Abstract:

For a two-dimensional canonical system y'(t)=zJH(t)y(t) on some interval (a,b) whose Hamiltonian H is a.e. positive semi-definite and which is regular at a and in the limit point case at b, denote by q_H its Weyl coefficient. De Branges' inverse spectral theorem states that the assignment H ↦ q_H is a bijection between Hamiltonians (suitably normalised) and Nevanlinna functions.

We give upper and lower bounds for |q_H(z)| and Im q_H(z) when z tends to i∞ non-tangentially. These bounds depend on the Hamiltonian H near the left endpoint a and determine |q_H(z)| up to universal multiplicative constants. We obtain that the growth of |q_H(z)| is independent of the off-diagonal entries of H and depends monotonically on the diagonal entries in a natural way. The imaginary part is, in general, not fully determined by our bounds (in forthcoming work we shall prove that for "most" Hamiltonians also Im q_H(z) is fully determined).

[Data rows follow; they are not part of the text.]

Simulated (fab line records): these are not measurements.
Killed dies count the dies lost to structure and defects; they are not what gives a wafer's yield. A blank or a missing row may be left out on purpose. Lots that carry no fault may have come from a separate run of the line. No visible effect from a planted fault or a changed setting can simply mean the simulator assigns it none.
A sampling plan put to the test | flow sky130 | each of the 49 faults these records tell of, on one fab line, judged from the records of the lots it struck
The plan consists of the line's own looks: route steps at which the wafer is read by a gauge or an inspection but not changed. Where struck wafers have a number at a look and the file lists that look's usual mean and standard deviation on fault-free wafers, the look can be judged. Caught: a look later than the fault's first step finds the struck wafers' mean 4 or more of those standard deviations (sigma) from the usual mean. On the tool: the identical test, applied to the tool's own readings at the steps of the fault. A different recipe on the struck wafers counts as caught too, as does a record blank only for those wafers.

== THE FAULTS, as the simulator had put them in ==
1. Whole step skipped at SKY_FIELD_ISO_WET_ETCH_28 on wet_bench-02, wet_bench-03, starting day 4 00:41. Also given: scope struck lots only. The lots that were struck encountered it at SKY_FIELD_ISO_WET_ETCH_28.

We translate the asymptotic behaviour of q_H to the behaviour of the spectral measure μ_H of H by means of Abelian–Tauberian results and obtain conditions for membership of growth classes defined by weighted integrability condition (Kac classes) or by boundedness of tails at ±∞ w.r.t. a weight function. Moreover, we apply our results to Krein strings and Sturm–Liouville equations.